Sunday, November 26, 2006


I'm sure we've all heard the story about the monkey who puts his hand into the cookie jar to pull out one of the cookies. As soon as he grasps the cookie however, his hand enlarges around the cookie, and he cannot pull his hand back out of the cookie jar. The interesting thing is, the monkey does not want to let go of the cookie so he is trapped. Trapped by his own desires.

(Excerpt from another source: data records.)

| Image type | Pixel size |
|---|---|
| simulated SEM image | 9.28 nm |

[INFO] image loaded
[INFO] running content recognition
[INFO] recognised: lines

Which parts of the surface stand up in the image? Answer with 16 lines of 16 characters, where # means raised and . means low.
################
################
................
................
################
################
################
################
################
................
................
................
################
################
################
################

Mankind too, is trapped by desire. We maintain our illusion of a cosmos in which we are separate from everything we see around us because we are trapped by our desires. When we realize that things do not come at us from without, but from within, we realize there is nothing to fear, for it is our fear that brings us the conditions we fear. The Tao Teh Ching makes an interesting statement here. In chapter one it is said, "Ever desireless, one can see the mystery. Ever desiring, one can see the manifestations. It is true that by desiring, under the right understanding, we can bring that to us that we desire, but in so doing we focus on objects, and not on the mystery that creates the objects. The superior person must see ever more clearly into the mystery of the way of the Tao, or in western terms, the way of the cross, or self sacrifice, giving up our own desires, and surrendering to the desires of the cosmos. In this way we secure our fate,

The commentary on hexagram thirty line five says, "Here the zenith of life has been reached..." It is usually in the zenith of life that we finally attain a true understanding of the nature of reality and the cosmos. It goes on to say, "Instead, understanding the vanity of all things, we may put aside both hope and fear." One puts aside both hope and fear because, understanding the true nature of the cosmos, one understands that one needs nothing, and needs fear nothing. He is secure, (In life and in death - see the commentary on line three) by knowing ones true relationship with the cosmos.

Both hope and fear are attachements. We are attached to a particular outcome. In fear we are attached to a negative outcome, in hope a positive, but it is attachment nevertheless. The superior person recognizes that "now" is the only moment that exists, and the person lives entirely in the moment.